Articles: The Unexpected Houseplant: 220 Extraordinary Choices for Every Spot in Your Home

What I loved most about The Unexpected Houseplant, Tovah Martin’s smart, stylish book on indoor gardening, is the focus on “real plants.” And therein lays the crux of the “Unexpected” in the title. This is not about nursing a spindly, static, spider plant like the one you had in college. This is actual gardening that shifts with the seasons.

Martin preaches the power of plants indoors. A “confessed missionary” touting the emotional and healthful benefits of “intimacy with nature” in our homes, she’s out to convert the indoor gardening skeptic. That would be me.

I am not a fan of houseplants. Where others connect with nature in the off-season by tending parlor ferns and wandering vines, my indoor surfaces display seedpods, cones, the occasional rack of antlers, and a particularly significant hummingbird nest.

Previously, my indoor gardening efforts have focused on triage: clumsy attempts to shelter plants through a season far outside their native comfort zone. At best, my results have been stoic survival—but more often than not, a string of botanical dead bodies is all I have to show for my stab at “overwintering.” But after reading The Unexpected Houseplant, I’m willing to take a fresh look at inviting the garden indoors.

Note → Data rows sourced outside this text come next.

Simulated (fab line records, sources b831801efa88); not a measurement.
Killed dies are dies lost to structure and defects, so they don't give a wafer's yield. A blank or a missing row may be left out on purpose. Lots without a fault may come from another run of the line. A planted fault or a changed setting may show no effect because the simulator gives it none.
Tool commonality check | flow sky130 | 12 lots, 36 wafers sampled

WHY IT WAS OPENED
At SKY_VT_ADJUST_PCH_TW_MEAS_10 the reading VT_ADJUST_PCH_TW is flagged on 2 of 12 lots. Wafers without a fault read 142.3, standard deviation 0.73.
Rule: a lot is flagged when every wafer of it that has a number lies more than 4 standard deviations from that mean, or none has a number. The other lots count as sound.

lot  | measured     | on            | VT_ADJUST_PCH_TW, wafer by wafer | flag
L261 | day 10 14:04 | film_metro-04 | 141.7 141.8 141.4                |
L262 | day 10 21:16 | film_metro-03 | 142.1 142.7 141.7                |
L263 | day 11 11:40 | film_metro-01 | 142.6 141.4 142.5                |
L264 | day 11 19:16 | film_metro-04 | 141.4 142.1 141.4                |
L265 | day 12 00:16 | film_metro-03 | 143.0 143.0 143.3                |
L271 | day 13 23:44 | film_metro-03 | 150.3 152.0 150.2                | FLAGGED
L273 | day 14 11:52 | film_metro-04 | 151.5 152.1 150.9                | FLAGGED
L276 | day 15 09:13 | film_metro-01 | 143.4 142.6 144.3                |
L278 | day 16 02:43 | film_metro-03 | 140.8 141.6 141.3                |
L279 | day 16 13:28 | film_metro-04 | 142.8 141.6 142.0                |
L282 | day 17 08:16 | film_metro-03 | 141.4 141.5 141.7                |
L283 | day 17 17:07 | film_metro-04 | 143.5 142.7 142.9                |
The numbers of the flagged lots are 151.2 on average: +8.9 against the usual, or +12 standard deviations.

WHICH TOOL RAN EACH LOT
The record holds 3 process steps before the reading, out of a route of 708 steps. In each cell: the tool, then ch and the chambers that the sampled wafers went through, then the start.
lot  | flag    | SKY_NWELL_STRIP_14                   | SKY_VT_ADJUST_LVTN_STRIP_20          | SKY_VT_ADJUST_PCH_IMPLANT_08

This beautifully photographed and artfully designed book is organized by season; already, I’m on familiar ground. Beginning with autumn, a season characterized as “the start of the houseplant year,” Martin offers alluring and affectionate portraits of fragrant, colorful, lush, resilient, and satisfying candidates for indoor cultivation. The list includes a surprisingly familiar bunch of common garden plants including spring bulbs, groundcovers, hardy perennials and woody shrubs, alongside South African bulbs, ornamental grasses, and never-say-die succulents. The roster is by no means exhaustive; Martin only features plants she has successfully grown with natural light in her cool, barn-like New England home.

Hardworking sidebars accompanying each plant portrait call out growth habit, optimal growing conditions and positive attributes as well as potential problems. A “Basics” chapter at the end of the book presents a wealth of practical knowledge and more detailed cultivation tips.

I have hope for life beyond hospice horticulture. This is gardening. Indoors.